RISING SUN, Md. — A fire at a zoo in Rising Sun claimed the life of six animals Saturday morning.
It was just before eight o’clock in the morning on Saturday when a zookeeper making routine checks opened the door to the Reptile House at the Plumpton Park Zoo in Cecil County and black, dense smoke came pouring out.
In a matter of minutes, firefighters from Rising Sun arrived on the scene, and zoo personnel joined in a life-saving mission to rescue what animals they could.
“We were getting crates, blankets---just anything to help animals that we were still able to bring out and survive so that way they were getting immediate care,” said Animal Care Supervisor Charline Contreras. “So as firemen were bringing out the animals, I was directing staff with what to do. We were providing oxygen, for example, to one of our alligators. Others, we were trying to cool off and slowly get their body temperatures back where they needed to be.”
Lost in the fire---‘Jewel’, a blue and gold macaw that served as the zoo’s ambassador during presentations for children, ‘Justice’ and ‘Journey’---a pair of Hyacinth macaws on loan to the zoo, ‘Shilo’, an African gray parrot, ‘Fluffy’, a ball python and a corn snake named ‘Colonel Plumpton’.
Fortunately, rescuers pulled eight other animals out of the fire and veterinarians from Muddy Creek Veterinary Service are helping to nurse them back to health, but the Reptile House is uninhabitable for the time being.

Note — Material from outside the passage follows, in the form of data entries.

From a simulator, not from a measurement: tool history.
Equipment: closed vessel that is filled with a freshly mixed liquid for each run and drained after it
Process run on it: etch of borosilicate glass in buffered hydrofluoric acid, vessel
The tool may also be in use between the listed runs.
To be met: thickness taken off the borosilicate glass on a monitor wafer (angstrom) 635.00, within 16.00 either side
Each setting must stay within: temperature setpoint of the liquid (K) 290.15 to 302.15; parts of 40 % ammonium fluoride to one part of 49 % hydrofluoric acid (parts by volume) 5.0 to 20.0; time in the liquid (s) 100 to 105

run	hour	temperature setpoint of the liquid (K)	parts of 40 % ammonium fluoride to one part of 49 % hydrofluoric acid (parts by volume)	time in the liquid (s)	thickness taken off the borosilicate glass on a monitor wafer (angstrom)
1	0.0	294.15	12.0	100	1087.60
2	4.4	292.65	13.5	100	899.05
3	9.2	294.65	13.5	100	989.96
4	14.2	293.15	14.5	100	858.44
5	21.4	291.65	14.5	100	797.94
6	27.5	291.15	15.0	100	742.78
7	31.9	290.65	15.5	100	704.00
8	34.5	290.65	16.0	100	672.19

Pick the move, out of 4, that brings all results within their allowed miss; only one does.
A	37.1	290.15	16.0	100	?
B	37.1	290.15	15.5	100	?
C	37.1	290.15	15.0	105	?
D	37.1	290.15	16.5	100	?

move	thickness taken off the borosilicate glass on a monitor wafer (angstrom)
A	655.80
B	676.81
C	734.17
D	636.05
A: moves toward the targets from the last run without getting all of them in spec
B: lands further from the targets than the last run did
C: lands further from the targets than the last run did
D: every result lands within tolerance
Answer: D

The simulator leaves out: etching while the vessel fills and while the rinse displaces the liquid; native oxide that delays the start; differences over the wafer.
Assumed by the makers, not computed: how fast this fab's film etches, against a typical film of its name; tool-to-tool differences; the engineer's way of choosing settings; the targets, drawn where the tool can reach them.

“Right now, we have to wait on insurance companies and we have to wait on what we can and can’t do with the building inspectors. That all takes time. Getting insurance money will take time,” said Zoo Director & President Cheryl Lacovera. “We need to rebuild as quickly as we can, because obviously we now have animals misplaced. They’re all in temporary enclosures to be taken care of until we can rebuild the Reptile House.”
In addition to the damage to the building, the zoo’s staff is also dealing with the loss of the animals after nurturing and caring for them on a daily basis.
“It’s really hard,” said Contreras. “They’re part of our family. It’s really hard with the staff kind of seeing how they felt, how they were there so it’s really tough. It’s kind of hard when you come in and you pass by. You think about it.”